USD/JPY weakens as hawkish Fed minutes lift Dollar and yields

Market mood is mixed, following US President Donald Trump's change of tone, turning more hawkish against Iran’s behavior, threatening to escalate the conflict. This boosted the Greenback as the US Dollar Index (DXY) reclaimed the 101.00 figure.

Digging into the US central bank’s minutes, all officials supported leaving rates unchanged and saw a stable labor market. Most participants “preferred” not to use the previous language, pointing to scenarios in which prices would remain elevated due to AI-infrastructure demand.

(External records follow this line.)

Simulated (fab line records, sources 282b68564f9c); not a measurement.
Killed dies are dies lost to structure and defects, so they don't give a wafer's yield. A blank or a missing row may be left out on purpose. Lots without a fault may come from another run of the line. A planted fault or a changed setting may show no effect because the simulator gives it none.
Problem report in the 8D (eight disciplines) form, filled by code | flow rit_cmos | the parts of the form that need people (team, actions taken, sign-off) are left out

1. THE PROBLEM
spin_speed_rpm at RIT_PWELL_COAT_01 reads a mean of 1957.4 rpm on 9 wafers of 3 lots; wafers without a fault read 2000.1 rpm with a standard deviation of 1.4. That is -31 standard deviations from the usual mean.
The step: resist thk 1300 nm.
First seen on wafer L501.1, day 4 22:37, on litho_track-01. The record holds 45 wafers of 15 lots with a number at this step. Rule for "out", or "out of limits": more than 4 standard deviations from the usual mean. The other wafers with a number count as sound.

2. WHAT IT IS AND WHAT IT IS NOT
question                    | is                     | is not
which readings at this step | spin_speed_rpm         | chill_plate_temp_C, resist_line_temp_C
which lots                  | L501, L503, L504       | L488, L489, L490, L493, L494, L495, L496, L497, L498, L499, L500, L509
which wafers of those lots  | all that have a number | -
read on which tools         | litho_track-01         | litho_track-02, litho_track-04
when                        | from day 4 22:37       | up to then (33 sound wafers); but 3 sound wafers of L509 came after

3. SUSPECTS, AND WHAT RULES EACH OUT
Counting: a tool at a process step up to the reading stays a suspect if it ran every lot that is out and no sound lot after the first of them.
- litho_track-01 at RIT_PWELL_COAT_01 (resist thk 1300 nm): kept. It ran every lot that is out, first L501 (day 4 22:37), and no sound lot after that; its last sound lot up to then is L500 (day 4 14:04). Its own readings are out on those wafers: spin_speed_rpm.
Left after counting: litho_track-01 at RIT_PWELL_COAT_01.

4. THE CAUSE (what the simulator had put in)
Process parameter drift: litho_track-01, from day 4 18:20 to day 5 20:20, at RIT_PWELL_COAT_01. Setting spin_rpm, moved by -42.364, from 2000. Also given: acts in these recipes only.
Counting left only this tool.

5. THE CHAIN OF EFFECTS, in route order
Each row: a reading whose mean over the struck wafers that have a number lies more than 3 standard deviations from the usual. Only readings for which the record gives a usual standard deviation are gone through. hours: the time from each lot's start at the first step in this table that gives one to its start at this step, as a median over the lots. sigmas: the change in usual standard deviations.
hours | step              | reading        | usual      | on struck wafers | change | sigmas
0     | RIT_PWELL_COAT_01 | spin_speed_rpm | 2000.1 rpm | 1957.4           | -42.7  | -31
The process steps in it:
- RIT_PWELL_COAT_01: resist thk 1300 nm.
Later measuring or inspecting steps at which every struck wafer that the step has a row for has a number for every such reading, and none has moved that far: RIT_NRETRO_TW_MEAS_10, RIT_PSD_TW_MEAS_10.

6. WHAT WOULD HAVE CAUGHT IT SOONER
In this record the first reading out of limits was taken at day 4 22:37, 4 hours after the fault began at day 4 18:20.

Worth noting that several participants remarked that they did not see the current policy stance as restrictive, while a few others commented that they saw it as slightly restrictive.

In the meantime, money markets have priced in an 18% chance of a 50-basis-point (bps) rate hike at the September meeting, while the chances of a 25-bps rate hike are close to 52%.

Source: Prime Terminal

Meanwhile, the US 10-year Treasury yield, which is positively correlated with the USD/JPY pair, is rising by 1.5 basis points to 4.569%, suggesting traders are eyeing further tightening.

Aside from this, USD/JPY extended its gains and it remains above the 162.00 mark. A breach of the July 1 high of 162.84 clears the door towards 163.00. On further strength,  the next area of interest would be 165.00 ahead of the psychological 170.00 figure.